My friend Greg recently applied for a position in an United Nations specialized agency (I won’t give the name). As you remember, Greg has lots of diplomas in his field of expertise, from Bachelor to PhD. He also has several years of experience in the same field. These things would definitely get him a similar job (as the one he applied for) in any international organization, corporation, iNGO or research institute.
But there is a catch (again). After he applied, Greg saw a small paragraph in the job posting under “Additional information”. It said: “Please note that this UN agency will only consider academic credentials or degrees obtained from an educational institution recognized in the IAU/UNESCO list”. IAU stands for International Association of Universities. UNESCO, well, you know what it stands for (the culture and education part of the UN).
He found this weird as his university is over 100 years old, recognized by all national and European authorities and has several “branches of knowledge” that the UN agency he applied for is specialized in.
Greg checked other UN documents like the description of the application process on the UN Careers page and the “Reference checks in UN system organizations” (elaborated by the UN Joint Inspection Unit). These said almost the same thing. You must have graduated from an university on the IAU/UNESCO list to take your application into account.
Going in-depth with his research, Greg found (at last) his university in the IAU`s Worldwide Database of Higher Education Institutions, Systems and Credentials (WHED). He`s not sure if this is good or bad for his application, but all he can do is wait.
I checked out for him the IAU website and the status of IAU members. It seems that the majority of universities in the world fit the profile and, if they would like to join, they would simply send in an application form, pay the fee and wait for approval. It sounds simpler than getting a job at the UNJ.
Some UN system institutions get their reference checks from the WHED, others from the IAU`s International Handbook of Universities. What happens if your university isn`t in one of these? Does that mean that the UN doesn’t take your application into consideration because your diploma is worthless for them? It remains to be seen as Greg`s application goes further.
A quick Google search (check out this Wikipedia page) will show a few hundred recognized higher education accreditation organizations worldwide. If the UN takes one into account, a company takes another and the government another, does this mean that you should start your career planning earlier than you would have wanted?
Because, if you are thinking of a career in the FAO for example, you shouldn’t apply to a university of agricultural sciences before you check and make sure it is on the right list.

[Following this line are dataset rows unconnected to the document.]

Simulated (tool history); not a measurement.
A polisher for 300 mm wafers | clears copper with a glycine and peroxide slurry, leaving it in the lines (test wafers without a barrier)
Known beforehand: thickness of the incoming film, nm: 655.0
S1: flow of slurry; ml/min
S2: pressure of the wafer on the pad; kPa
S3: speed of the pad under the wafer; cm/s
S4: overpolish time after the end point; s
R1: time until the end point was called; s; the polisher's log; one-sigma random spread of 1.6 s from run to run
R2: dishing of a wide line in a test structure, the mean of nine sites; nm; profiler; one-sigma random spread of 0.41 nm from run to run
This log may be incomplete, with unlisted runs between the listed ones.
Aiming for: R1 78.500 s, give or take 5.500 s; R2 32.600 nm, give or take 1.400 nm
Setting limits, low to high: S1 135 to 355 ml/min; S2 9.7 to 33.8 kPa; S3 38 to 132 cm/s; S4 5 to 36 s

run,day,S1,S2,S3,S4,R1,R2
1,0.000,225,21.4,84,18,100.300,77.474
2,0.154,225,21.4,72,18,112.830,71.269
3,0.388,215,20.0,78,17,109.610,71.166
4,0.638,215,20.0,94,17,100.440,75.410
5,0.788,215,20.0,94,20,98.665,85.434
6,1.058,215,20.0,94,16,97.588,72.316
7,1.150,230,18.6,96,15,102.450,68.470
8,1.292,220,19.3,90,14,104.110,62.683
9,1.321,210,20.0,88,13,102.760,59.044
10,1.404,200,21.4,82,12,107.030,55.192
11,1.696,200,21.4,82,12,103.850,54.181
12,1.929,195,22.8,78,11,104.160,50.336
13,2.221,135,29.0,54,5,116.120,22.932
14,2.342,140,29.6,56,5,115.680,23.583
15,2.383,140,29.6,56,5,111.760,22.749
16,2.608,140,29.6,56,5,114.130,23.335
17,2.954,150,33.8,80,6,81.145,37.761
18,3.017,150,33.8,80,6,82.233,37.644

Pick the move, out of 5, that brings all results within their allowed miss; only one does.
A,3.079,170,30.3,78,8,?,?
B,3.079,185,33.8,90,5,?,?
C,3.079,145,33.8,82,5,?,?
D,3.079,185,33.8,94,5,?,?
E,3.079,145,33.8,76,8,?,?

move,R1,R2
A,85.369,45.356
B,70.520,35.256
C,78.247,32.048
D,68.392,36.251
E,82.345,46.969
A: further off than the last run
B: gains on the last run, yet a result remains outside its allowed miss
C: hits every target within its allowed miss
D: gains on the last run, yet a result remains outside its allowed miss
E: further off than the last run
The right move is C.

My advice: after you start your higher education studies, start checking your career options based on who recognizes your university. If you want to work somewhere else, get another degree from another university, like a Masters after your Bachelor.
I`ll keep in touch with Greg (obviously) and let you know if the IAU/UNESCO list is a “make or break” deal with the UN specialized agency where he applied. I`ll give you the name of the institution after the process is complete (security/privacy purposes).